In an international city, it should come as no surprise that Long Beach’s wedding venues regularly host ceremonies and parties for families of diverse backgrounds. Some venues in the area so often host weddings for couples from international cultures and religions that they now specialize in these events. The Business Journal spoke with event organizers, managers and wedding professionals from some of these venues to get a glimpse into various unique traditions associated with our area’s diverse cultures.

 

With ample space, ballrooms and an adjacent lagoon, the Hyatt Regency Long Beach has been a popular spot for South Asian weddings – often large both in scale and the number of guests – for more than 25 years, according to Siobhan Rathband, senior catering manager for the hotel. The Hyatt frequently hosts Indian weddings, which primarily involve traditions and ceremonies associated with the Hindu, Sikh and Muslim faiths, she explained.
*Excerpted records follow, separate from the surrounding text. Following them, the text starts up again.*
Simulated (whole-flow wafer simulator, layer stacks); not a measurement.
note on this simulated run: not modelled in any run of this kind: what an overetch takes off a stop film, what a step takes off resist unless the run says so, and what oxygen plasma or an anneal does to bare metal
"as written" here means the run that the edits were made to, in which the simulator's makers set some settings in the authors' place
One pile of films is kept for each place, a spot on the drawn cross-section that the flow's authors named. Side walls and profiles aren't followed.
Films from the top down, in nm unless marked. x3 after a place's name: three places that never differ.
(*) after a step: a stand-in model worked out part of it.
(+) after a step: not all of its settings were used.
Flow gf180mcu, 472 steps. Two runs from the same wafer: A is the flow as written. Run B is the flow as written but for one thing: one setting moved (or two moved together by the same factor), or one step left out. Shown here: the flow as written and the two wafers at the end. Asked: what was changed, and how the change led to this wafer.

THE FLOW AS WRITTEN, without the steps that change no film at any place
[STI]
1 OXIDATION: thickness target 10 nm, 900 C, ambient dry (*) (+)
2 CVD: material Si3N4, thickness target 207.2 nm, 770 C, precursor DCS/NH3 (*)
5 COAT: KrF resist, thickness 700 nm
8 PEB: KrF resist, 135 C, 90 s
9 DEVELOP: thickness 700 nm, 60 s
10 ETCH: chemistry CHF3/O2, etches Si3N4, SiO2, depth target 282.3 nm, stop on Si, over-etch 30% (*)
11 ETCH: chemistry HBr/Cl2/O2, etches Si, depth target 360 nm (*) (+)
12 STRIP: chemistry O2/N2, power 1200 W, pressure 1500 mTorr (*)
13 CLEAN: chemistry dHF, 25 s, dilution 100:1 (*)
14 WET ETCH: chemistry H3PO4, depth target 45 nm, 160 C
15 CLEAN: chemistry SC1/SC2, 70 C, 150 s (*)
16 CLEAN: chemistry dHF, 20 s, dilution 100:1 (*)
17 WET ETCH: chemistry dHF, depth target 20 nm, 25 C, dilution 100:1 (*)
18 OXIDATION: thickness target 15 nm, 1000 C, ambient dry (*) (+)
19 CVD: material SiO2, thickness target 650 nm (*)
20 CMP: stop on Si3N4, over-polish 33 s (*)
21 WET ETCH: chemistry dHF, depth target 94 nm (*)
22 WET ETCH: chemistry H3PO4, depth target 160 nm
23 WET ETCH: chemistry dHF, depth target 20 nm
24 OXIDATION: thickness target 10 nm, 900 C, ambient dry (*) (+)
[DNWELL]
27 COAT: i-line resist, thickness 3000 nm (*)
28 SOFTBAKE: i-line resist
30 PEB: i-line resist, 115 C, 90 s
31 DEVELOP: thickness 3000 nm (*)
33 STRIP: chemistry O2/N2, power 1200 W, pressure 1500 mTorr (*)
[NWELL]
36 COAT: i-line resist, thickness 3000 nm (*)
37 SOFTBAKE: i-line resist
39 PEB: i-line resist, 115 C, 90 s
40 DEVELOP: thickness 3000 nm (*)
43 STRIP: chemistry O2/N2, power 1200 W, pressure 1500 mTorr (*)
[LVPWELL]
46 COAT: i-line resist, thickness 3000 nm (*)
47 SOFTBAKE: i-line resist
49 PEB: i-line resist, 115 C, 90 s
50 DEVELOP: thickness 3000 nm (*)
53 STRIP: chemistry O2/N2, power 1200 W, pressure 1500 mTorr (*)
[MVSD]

A groom of Indian heritage rides atop an elephant at Rainbow Lagoon for his baraat, a ceremony in which a procession of his family leads him to his bride and her family. (Photograph by Greycard Photography)

 

“The South Asian community reached out to the hotel initially, asking if we could accommodate weddings that are large-scale,” Rathband said. “Back then, 25 years ago, they were much larger scale – a minimum of 500 people,” she recalled. “Sometimes up to 700 and 800. Nowadays, they are downscaled quite a bit. They fall within about 300 to 500 now.”

 

The Hyatt’s location at Rainbow Lagoon, which features a winding path and bridges over the water, is one of the reasons Indian weddings have become popular at the Hyatt. The lagoon is ideal for a part of Hindu weddings called the baraat – a processional where the groom and his family walk to meet the bride and her family. The groom typically rides in a rickshaw or on the back of a horse or elephant, Rathband said.

 

“Most of the [South Asian] cultures are very colorful with their dress,” Rathband shared. “Depending on which culture you’re speaking of, the dress is not white. Typically white is not used because it is usually reflective of when someone passes away.”

 

Indian weddings have a number of ceremonies and celebrations. They traditionally last three to four days, although some couples prefer to opt for a one-day event as is customary in America, according to Rathband.

 

Both Hindu and Muslim weddings feature pre-wedding ceremonies involving henna – a dye used to temporarily tattoo the skin with intricate designs. According to The Emily Post Institute, the Hindu Mehndi ceremony is held the day prior to the wedding to adorn the bride with henna on her arms, hands, legs and feet. In the Muslim tradition, henna parties for the bride are held with her close female friends and family members days before the wedding.

 

The Earl Burns Miller Japanese Garden on the campus of California State University, Long Beach is also a popular wedding spot for people from Asian cultures, according to Jeanette Schelin, the venue director. “The garden, I feel, is common ground. It is a great place for people from around the world to feel like they belong,” she said.

 

“A lot of the Asian cultures feel right at home at the garden, and we are able to accommodate their traditions,” Schelin said. Recently, the garden has hosted many Cambodian weddings, Schelin noted, adding that Long Beach is home to the largest population of Cambodians outside of Cambodia. A recent Cambodian ceremony was “beautiful and symbolic,” she said, and involved multiple changes of dress by the bride.

 

Some African American couples still practice the tradition of jumping the broom at their weddings, an African tradition that became customary in America during the time of slavery as a means to make a marriage official.

 

Dan D’Sa, director of food and beverage for The Grand Long Beach, said his venue also often hosts Cambodian weddings, which typically involve an entire day of drinking. Oftentimes, every table has its own bottle of liquor, he noted.

 

Chinese and Japanese weddings are also common in Long Beach and are often held in the Japanese Garden, according to Schelin. “With our Japanese and Chinese couples, we frequently incorporate a tea ceremony,” she said. “We accommodate that both pre-ceremony and pre-exchange of vows, or we have actually seen it be incorporated in the exchange of vows.”

 

The garden, The Grand and the Carson Community Center in the City of Carson all often host Jewish weddings, which can differ depending on the denomination – Orthodox, Reform or Conservative. The Grand, which also provides catering services for the Carson Center, is located directly across from the Alpert Jewish Community Center of Long Beach and often partners with the center for weddings, D’Sa said. “We work with outside catering vendors who are specific to the Jewish community and what their needs are,” he said.

 

One of the most memorable weddings Regina Ramirez, general manager of the Carson Community Center, has seen at the center was for an Orthodox Jewish couple, she recalled. “They had the wedding on our patio at sunset, and they had the chuppah out,” she said, referring to the four-posted canopy beneath which Jewish couples traditionally are married. As is custom, the groom stomped on a glass to mark the end of the ceremony. “It was a beautiful ceremony and the reception was very festive,” she said.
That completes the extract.